I have a new printer! Well, it's not really a new printer -- it's actually quite an old printer. But it's a very nice printer. A faculty member was going to throw it away because he no longer has any computers that will connect to it. (Every month or two, faculty members ask me about buying printers. I always say, "Get a printer with an ethernet interface. You don't want to get a printer that doesn't have an Ethernet Interface. LISTEN TO ME!" But most of them don't listen, or rather, they look at the prices, and decide they can't stand not to get the cheaper printers. But I digress. I couldn't have influenced this purchase anyway, since they quit making it before I arrived in the department). It's a Laserwriter Select 360 -- a venerable Apple laser printer that can accept text and postscript! We have been using an Epson 660 -- a rather miserable ink-jet printer. It was the cheapest printer I could find, but the ink-cartridges eat you alive. It was simple to swap the new/old printer into place. The printer hasn't been used in rather a long time and the drum has a line across it which gets repeated two or three times per page -- I may be able to clean it, with a little alcohol or something. But it will be wonderful to have a laser printer.
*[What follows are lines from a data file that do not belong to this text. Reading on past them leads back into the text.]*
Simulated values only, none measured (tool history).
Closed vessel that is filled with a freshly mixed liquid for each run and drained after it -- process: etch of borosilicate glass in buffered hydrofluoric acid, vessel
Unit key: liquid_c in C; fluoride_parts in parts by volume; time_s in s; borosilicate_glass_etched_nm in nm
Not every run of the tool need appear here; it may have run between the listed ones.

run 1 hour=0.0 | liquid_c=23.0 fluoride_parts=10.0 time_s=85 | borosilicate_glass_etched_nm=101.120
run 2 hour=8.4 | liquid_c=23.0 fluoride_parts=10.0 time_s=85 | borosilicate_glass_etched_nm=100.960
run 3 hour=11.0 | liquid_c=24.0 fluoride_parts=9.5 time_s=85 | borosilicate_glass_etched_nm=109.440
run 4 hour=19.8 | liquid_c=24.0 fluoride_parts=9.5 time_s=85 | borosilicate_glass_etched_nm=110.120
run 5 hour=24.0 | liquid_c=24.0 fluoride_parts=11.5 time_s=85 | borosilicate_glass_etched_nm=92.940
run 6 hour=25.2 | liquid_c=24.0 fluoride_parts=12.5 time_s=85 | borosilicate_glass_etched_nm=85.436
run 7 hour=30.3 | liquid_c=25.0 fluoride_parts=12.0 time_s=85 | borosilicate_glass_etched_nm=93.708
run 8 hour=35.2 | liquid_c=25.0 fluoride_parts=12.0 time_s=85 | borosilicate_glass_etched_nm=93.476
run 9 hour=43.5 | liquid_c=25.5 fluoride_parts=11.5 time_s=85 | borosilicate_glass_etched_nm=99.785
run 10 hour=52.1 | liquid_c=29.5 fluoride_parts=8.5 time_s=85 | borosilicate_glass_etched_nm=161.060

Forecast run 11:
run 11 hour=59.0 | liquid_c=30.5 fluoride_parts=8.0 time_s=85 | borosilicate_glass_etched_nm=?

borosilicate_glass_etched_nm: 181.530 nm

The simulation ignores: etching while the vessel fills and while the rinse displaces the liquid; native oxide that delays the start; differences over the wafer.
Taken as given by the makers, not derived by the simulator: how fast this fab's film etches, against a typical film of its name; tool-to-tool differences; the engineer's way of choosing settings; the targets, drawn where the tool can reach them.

I was intrigued several days ago when I noticed that tikiwiki has a slide-show feature. If you put the right wiki markup in a page, you can invoke the page with a filter that renders it as a series of slides viewable from the web. Tomorrow is the UMass Junior Year Writing Conference and I'm presenting about using Wikis to support collaborative document development. I had debated whether to have slides at all, or whether to just show some of the wiki pages in current courses. But then I figured, I could build my slides as a wiki page and show them the slides without them initially cottoning to the fact that the presentation is not only about wiki, but in a wiki as well. So I put together a few slides. Not really all that exciting. But it should make for a good talk with a nice little twist along the way. This is all assuming I have a voice tomorrow.
The Governor was supposed to visit campus tomorrow and the word went out for everyone to congregate on the sidewalks leading up to the meeting place to be prepared to ask him whether or not he was willing to commit to signing a bill to fund our contracts. But the word came this afternoon that he's cancelled. It's just as well, I guess -- one fewer thing I have to worry about attending. Still, I would very much appreciate it if the state would fulfill the aggreement it made with its employees and fund our contracts.
Charlie has taken to typing in some of his homework on the computer -- his dreaded sentences. I tried to clean off the drum and get rid of the line, but the next several pages that came out of the printer were terrible: smeary and blotchy. Of course, that was when Charlie's page was supposed to come out. I hear Charlie coming up the stairs.
"Why in the world did you spend money on this piece of junk!" he said.
"It was free," I said.
"Oh. Well, but, I can't turn this in! It's got ink-blotches all over it."
"Try printing it again -- I think it will print better now."
He printed a few more times and it settled down and printed OK. It still has the repeated lines, but at least the angry ink-blotches were gone. I assured him that I would take the heat from his teacher whatever blotchiness there was and promised that we would get a good cartridge tomorrow. Now he wants color, though. Some people are just insatiable.